WASHINGTON (Legal Newsline) -- U.S. Sen. Bernie Sanders announced Tuesday he has introduced a constitutional amendment to overturn a 2010 U.S. Supreme Court ruling that allowed unrestricted campaign spending by corporations.
The nation's high court held in Citizens United v. Federal Election Commission that corporate funding of independent political broadcasts in candidate elections cannot be limited because of the First Amendment.
The Court's ruling in favor of Citizens United stemmed from a dispute over whether the non-profit corporation could air a film critical of current U.S. Secretary of State Hillary Clinton.
Sanders, a Vermont independent who often describes himself as a democratic socialist, argues that the Court's ruling "undermined democracy" by "opening the campaign spending floodgates."
Sanders noted that nine states, including his home state, and more than 300 cities and towns have already passed resolutions calling for the ruling to be overturned.
The senator said as a result of the controversial decision, a record $7 billion was spent in the 2012 election cycle.
Sanders pointed to billionaire brothers David and Charles Koch, who, he said, reportedly steered at least $400 million into campaigns.
David is a co-owner, with older brother Charles, and executive vice president of Koch Industries, a conglomerate that is one of the largest privately held companies in the United States.
Last year, David Koch was named the fourth richest person in America by Forbes, and was deemed the second-richest resident of New York City by New York Magazine in 2010.

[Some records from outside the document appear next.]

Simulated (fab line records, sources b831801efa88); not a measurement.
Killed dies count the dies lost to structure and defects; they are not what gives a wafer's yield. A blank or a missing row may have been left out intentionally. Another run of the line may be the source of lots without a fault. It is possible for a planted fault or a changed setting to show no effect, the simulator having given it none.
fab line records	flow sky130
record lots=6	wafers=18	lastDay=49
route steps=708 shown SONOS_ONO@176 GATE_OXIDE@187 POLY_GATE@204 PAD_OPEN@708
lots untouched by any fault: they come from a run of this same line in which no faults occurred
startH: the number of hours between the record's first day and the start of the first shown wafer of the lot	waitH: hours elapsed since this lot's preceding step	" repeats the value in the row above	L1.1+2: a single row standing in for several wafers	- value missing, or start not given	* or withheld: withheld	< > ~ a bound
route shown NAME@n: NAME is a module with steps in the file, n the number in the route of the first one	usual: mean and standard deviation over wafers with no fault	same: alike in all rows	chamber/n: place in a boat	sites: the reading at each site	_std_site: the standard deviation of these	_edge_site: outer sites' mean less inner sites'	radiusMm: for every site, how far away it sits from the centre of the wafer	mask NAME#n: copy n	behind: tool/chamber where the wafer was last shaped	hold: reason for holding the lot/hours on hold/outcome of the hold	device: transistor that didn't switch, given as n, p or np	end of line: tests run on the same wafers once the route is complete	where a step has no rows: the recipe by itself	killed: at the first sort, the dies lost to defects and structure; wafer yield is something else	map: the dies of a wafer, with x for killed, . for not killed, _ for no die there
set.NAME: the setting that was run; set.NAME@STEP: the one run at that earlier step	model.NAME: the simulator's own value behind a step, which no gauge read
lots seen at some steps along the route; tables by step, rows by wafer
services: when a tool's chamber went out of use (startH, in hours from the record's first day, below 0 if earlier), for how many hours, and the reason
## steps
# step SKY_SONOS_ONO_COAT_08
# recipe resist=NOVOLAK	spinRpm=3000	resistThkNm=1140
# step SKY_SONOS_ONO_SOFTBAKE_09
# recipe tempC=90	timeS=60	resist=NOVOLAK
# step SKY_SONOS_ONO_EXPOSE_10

"What the Supreme Court did in Citizens United is to tell billionaires like the Koch brothers and Sheldon Adelson (chairman and chief executive officer of the Las Vegas Sands Corporation, the parent company of Venetian Macao Limited, which operates The Venetian Resort Hotel Casino and the Sands Expo and Convention Center), 'You own and control Wall Street. You own and control coal companies. You own and control oil companies. Now, for a very small percentage of your wealth, we're going to give you the opportunity to own and control the United States government,'" Sanders said in a statement.
"That is the essence of what Citizens United is all about. That is why this disastrous decision must be reversed."
The Democracy is for People amendment would make it clear that the right to vote and the ability to make campaign contributions and expenditures belong only to "real people," Sanders explained.
The amendment would effectively prevent corporations from bankrolling election campaigns.
Congress and states would have specific authority to regulate campaign finances by, for example, limiting donations, requiring disclosure of donors or creating public-financing systems for campaigns, he said.
"The Democracy is for People Amendment will stop corporations and their front groups from using their profits and dark money donations to influence our elections while reaffirming the right of the American people to elections that are fair and representatives that are accountable," said U.S. Rep. Ted Deutch, D-Fla., who filed the amendment in the House.
A similar constitutional amendment was introduced by Sanders and Deutch during the last Congressional session.
An amendment originating in Congress must be approved by a two-thirds majority in the House and Senate in order to be submitted for consideration by the states.
Ratification by three-fourths of the states is required to amend the Constitution.